Out-Law News 1 min. read

Setback for Wrigley's Doublemint trade mark


The European Court of Justice's Advocate General has delivered an opinion in a case over gum maker Wm Wrigley Jr. Company's attempt to register its Doublemint trade mark across the EU, a decision which could restrict the ability of brand owners to register descriptive marks.

Advocate General Francis Jacobs wrote that the word combination Doublemint merely describes the product's characteristics. He wrote that the term "is a factual, objective reference to mint flavour in some way doubled". An "imaginative element" was found to be lacking from the mark.

The opinion is not the end of the matter: the European Court of Justice must make its final decision later this year, although it will be influenced by the Advocate General's views.

Jacobs contrasted his decision with a previous one that granted a trade mark to Proctor & Gamble for Baby-Dry. The difference, he said, was that term's "syntactically unusual juxtaposition." The inversion of the words Baby and Dry would be unusual to English speakers; not so Double and Mint, he reasoned.

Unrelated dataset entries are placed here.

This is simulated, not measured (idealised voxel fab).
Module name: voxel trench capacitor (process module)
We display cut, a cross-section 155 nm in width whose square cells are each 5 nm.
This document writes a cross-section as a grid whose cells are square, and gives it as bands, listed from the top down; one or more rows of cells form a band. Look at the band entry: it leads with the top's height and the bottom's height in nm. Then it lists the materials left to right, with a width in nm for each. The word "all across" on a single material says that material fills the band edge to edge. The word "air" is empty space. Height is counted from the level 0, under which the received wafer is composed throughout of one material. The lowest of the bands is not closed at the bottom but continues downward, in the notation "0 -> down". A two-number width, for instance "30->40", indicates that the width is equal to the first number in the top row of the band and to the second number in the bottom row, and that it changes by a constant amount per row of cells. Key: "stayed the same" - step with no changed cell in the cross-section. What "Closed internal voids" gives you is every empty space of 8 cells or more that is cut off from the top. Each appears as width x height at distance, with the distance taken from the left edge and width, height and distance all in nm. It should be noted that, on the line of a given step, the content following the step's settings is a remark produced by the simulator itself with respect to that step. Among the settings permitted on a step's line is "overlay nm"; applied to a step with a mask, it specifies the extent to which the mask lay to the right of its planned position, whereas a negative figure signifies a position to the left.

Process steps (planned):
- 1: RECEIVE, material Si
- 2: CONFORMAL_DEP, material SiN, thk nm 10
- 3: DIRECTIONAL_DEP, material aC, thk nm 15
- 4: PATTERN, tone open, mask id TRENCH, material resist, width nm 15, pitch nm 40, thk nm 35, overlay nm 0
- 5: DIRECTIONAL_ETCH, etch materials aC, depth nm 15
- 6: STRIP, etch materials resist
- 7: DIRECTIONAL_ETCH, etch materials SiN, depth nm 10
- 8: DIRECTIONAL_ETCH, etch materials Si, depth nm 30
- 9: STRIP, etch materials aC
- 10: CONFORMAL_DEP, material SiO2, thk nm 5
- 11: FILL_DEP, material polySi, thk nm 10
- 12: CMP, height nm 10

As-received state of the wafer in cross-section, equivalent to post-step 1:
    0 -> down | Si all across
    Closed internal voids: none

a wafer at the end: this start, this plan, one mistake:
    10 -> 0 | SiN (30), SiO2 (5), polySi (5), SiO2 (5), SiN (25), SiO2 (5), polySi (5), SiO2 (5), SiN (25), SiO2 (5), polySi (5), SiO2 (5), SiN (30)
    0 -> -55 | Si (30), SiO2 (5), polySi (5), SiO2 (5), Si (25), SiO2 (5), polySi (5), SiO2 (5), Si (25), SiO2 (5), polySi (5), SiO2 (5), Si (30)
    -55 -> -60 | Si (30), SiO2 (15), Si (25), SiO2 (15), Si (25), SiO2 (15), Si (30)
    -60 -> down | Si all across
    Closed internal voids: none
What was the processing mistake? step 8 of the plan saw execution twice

Jacobs wrote: "The placing of a qualifier such as 'double' before a characteristic such as 'mint' is not structurally or syntactically unusual."

He added that, "whilst Doublemint as such may be absent from dictionaries, the degree of lexical invention deployed in its creation is essentially limited to removing the space between two words which may well be used together descriptively."

The mark is already registered in the US, where the product has been sold since 1914. It is also registered in 14 of the EU's 15 Member States but, according to SFGate.com, Wrigley wants a Community Trade Mark registration to reduce administrative costs and improve protection.